Well
J1D,
what you state is not fully exact.
In fact when both the torsional and bending restraints are present at the supports, both load characteristics develop at supports, and BTW both will be present in intermediate sections anyway, unless the beam is torsionally very flexible (I section) or very flexible in bending (a tight spiral?).
Now, as the relative values of the two load characteristics will depend on the relative stiffnesses of beam sections in torsion and bending,
and also on the relative compliance of the support restraints, the question may be: what is the correct choice of the designer concerning the adopted support restraints ? (assuming of course there is no doubt about how to model beam properties)
The most conservative procedure is to analyze the two limiting cases (no torsion at supports, no bending at supports) and then take the maximum envelope of the two cases for both torsion and bending.
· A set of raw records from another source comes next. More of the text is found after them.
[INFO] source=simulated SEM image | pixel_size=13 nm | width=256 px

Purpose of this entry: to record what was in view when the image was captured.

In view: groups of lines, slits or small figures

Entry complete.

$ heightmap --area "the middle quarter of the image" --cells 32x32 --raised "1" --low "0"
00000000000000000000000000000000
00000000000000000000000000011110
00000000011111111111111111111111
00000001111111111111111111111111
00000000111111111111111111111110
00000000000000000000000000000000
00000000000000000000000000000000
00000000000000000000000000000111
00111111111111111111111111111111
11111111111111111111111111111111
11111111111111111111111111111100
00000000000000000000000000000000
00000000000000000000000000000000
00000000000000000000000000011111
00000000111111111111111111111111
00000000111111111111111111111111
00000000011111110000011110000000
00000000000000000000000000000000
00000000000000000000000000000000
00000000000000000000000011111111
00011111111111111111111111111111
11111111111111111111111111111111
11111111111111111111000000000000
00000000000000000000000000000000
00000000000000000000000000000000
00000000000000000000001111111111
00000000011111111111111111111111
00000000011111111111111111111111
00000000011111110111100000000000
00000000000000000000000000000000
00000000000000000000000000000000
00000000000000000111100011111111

However this doesn't seem to be a big deal. I tested as an experiment the two limiting cases for a beam with 30 deg as the subtended angle and a 2:1 solid rectangular section:
- with bending restraint only, the maximum bending moment is less than 1% higher than that of a straight clamped beam (with same length), but the maximum torsional moment is 15 times lower than the one calculated with the simple procedure recalled by
waytsh in the first post
- with torsional restraint only, the maximum bending moment is 3% higher than for a straight simply supported beam and the maximum torsional moment is 3 times lower than the simplified one (but 5 times higher than in the former case)
It seems to me that a safe procedure is to always assume that there is no torsional stiffness in both the end supports and the beam sections (provided of course the supports can resist in bending), unless there are service limits (e.g. concrete cracks) to be satisfied.